The need for infrastructure investment capital by 2030 is estimated to reach 245 billion USD while the banking industry is tightening the ratio of short-term capital for medium- and long-term loans. To fill the capital gap, according to experts, Vietnam needs to further develop the corporate bond market.

Báo Đầu tưBáo Đầu tư29/12/2024

In a report on future capital flows, VIS Rating analysts estimated that in the 2025-2030 period, our country is estimated to need about 245 billion USD for highways, high-speed railways and energy projects, while public investment only meets 70% of the expected capital demand.

In recent years, private investment has gradually become the main driving force, accounting for more than 50% of total registered capital for fixed asset investment. While the bank credit channel is being tightened due to the State Bank of Vietnam (SBV) tightening the use of short-term deposits for long-term loans, the role of the bond channel has become more important than ever.

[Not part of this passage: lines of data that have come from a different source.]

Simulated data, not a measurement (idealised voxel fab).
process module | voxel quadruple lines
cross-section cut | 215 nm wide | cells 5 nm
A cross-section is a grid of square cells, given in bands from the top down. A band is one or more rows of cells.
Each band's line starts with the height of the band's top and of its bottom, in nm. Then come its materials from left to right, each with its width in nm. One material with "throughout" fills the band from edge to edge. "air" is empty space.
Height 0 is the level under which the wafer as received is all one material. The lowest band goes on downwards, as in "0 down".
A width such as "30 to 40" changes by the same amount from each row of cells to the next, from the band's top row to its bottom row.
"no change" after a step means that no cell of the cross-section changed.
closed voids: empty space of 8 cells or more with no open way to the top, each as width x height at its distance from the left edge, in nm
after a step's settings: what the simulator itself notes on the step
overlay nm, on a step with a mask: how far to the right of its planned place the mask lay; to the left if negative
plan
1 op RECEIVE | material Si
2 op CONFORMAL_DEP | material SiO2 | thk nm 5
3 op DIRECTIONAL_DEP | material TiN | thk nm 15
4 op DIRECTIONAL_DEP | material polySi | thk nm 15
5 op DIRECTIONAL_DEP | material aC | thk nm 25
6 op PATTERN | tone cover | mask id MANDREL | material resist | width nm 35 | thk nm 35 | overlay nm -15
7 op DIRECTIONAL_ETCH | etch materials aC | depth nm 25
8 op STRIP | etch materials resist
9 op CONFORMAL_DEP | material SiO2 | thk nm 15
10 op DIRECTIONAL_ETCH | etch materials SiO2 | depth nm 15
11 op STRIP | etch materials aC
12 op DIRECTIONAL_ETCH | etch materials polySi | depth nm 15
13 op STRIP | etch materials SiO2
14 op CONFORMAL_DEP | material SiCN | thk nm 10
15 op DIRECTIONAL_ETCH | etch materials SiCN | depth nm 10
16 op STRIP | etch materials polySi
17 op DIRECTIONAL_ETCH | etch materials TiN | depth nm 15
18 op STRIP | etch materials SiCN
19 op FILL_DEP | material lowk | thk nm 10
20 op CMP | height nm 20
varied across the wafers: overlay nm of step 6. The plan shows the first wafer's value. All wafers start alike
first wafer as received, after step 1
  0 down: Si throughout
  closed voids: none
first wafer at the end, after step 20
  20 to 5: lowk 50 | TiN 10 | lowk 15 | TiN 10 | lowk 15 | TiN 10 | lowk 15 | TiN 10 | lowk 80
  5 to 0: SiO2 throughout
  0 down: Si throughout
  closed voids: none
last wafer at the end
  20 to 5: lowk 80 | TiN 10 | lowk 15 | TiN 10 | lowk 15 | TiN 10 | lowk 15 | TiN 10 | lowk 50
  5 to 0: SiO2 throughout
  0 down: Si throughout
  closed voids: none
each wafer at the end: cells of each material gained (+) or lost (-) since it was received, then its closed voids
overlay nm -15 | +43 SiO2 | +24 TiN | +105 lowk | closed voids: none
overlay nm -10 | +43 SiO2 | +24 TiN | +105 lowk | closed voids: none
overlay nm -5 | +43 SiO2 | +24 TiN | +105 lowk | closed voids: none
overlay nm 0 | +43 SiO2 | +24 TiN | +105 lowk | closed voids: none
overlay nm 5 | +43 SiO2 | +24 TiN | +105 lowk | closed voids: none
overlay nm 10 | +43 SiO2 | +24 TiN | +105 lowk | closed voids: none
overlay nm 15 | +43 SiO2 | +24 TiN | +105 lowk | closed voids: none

Typically, outstanding bank loans for toll road projects have decreased by an average of 6% per year in the period 2020 - 2024. Therefore, to fill the gap in capital sources for infrastructure, VIS Rating experts believe that Vietnam needs to further develop the corporate bond market and attract long-term private capital.

Recent regulatory changes are paving the way for project companies to issue bonds with more flexibility – for example, the revised PPP Law allows infrastructure project companies to issue bonds privately and list the bonds immediately after issuance.

The government is also increasing its equity contribution to reduce debt burdens and improve the creditworthiness of project companies. A forthcoming decree allowing public offerings of infrastructure bonds without a financial history is expected to further unlock bond capital for infrastructure projects.

While issuance conditions will be relaxed, post-issuance controls will be tightened, such as setting up custodian banks, independent accounting accounts and disbursement according to prescribed schedules, creating a more solid legal framework.

In addition, the corporate bond channel now requires stricter disclosure requirements, tighter issuance conditions, and mandatory credit ratings, helping to strengthen investor confidence and improve transparency. Together, these reforms will position corporate bonds as a viable long-term funding tool for Vietnam’s infrastructure ambitions.

In this context, VIS Rating experts believe that credit guarantees and credit ratings are important tools to tap private capital for infrastructure projects.

Credit ratings also assess the impact of credit guarantees, collateral, and debt repayment structures – setting clearer standards for risk pricing and improving the liquidity of project bonds. Together, these tools are essential to expanding infrastructure bond issuance and attracting long-term private capital.